Turkey Trot festival begins today in Yellville

Wild turkeys to be dropped onto crowd

Wild turkeys will be dropped over the crowd at the Yellville Turkey Trot festival today, Marion County Judge Terry C. Ott said.

The live turkeys could come from the roof of the Marion County courthouse or other downtown buildings, Ott said. Or they could be tossed from an 8-foot-tall stage in front of the courthouse.

It's a tradition at the annual Turkey Trot festival, which is celebrating its 70th year in Yellville, a north Arkansas mountain town of about 1,200 residents.

From the 1960s through 2010, the turkeys were dropped over the downtown Yellville square from small airplanes. But that practice stopped after pressure from the Federal Aviation Administration and animal-welfare groups.

"Last year, we threw them off the stage, and I think they dropped some off the courthouse and one or two other buildings," he said. "I personally think it's OK to drop them from an airplane. They can fly for miles. I've never seen a turkey killed from being dropped from an airplane."

Before that practice was stopped, anonymous airplane pilots would fly over the festival every couple of hours and drop 15 or 20 birds.

People on the ground would try to catch the turkeys. Ott said the competition to catch a turkey became intense.

"It was a little bit dangerous," he said. "You could get run over trying to catch a turkey."

Since turkeys have a shorter distance to fall from the courthouse roof, Ott said they're more likely to land in the crowd below, but it's not a given.

"They'll probably fly plumb out of the square area," he said.

Ott said the courthouse will be closed today because it won't be possible to park on the square, where vendors set up booths.

Ott said turkeys will probably be released over the crowd at the second day of the festival on Saturday, as well. The turkey drops aren't on the official schedule, which includes lip-sync contests and Mr. and Miss Drumsticks pageants.

Lesley Edmonds, executive director of the Yellville Area Chamber of Commerce, said the chamber sponsors the festival but not the turkey drops, which are still done by anonymous individuals.

Since the airplane drops stopped, attendance at the festival has also dropped -- by about half from its peak of 10,000 a few years ago, Edmonds said. But heavy rains put a damper on last year's festival, too, she added.

When airplanes were used, most of the turkeys glided to a soft landing, Edmonds said.

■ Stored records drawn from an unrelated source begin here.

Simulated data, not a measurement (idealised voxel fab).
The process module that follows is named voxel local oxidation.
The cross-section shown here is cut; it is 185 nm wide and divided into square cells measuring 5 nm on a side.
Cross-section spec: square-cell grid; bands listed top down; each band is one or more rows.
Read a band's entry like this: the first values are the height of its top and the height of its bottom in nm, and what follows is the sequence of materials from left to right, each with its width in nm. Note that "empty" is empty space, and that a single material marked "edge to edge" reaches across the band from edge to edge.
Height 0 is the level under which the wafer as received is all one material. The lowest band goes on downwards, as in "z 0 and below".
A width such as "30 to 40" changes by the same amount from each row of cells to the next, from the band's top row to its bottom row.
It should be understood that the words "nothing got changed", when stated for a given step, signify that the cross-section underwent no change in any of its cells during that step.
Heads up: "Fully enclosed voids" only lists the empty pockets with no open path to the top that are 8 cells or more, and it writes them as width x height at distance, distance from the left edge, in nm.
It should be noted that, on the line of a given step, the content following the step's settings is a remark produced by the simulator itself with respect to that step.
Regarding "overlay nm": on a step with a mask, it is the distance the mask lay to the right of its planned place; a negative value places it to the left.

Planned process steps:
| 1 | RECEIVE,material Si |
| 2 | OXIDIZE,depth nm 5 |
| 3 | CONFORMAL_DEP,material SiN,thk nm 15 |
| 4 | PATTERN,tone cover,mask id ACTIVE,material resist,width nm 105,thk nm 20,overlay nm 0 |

"Almost all of them opened up their wings and glided down," she said. "I'd say 75 percent or more roamed around and are still roaming around to this day. They never got caught."

Edmonds said early on, the turkey drop provided some families a bird to eat on Thanksgiving.

The television sitcom WKRP in Cincinnati parodied the turkey drop with a 1978 episode in which the station manager had live turkeys dropped from a helicopter for a publicity stunt. But they plunged to their deaths, prompting him to remark, "As God is my witness, I thought turkeys could fly!"

Ott said the courthouse roof was used for turkey drops before people started using airplanes in the 1960s.

He said one year, around 1990, they dropped frozen turkeys from airplanes, but that was a bad idea.

"It was ridiculous to most of us," he said. "One went through a roof."

Sam Pasthing, the attorney for both Yellville and Marion County, said he grew up attending Turkey Trot but never tried to catch a turkey.

"They would drop a turkey out of an airplane, and the whole crowd would just whoosh over to the turkey," Pasthing said. "I didn't want to get in the middle of that. And what would I do with a turkey? You'd see people walking around the festival with a live turkey under their arm."

Pasthing said the festival is probably better without turkeys being dropped from airplanes.

"It's moderately more humane than what it used to be," Pasthing said. "There were some strong feelings about what had happened in years past. But I don't know that we hear the strife that we used to when they dropped them from an airplane."

People for the Ethical Treatment of Animals still opposes the dropping of turkeys, whether it's from an airplane or a building, according to an email late Thursday afternoon from Gemma Vaughan, a cruelty caseworker for the animal-welfare group.

"Anyone who throws turkeys from buildings or airplanes, causing them to plummet and often crash fatally into cars and streets, can expect to be prosecuted to the fullest extent of the law -- and PETA is offering a reward of up to $5,000 for information leading to the arrest and conviction of anyone participating," Vaughan wrote.

"Just like the dogs and cats with whom we share our homes, turkeys feel love and happiness, pain and fear. The use of live animals in this cruel event needs to stay relegated to the history books -- a sad chapter in an otherwise decent town."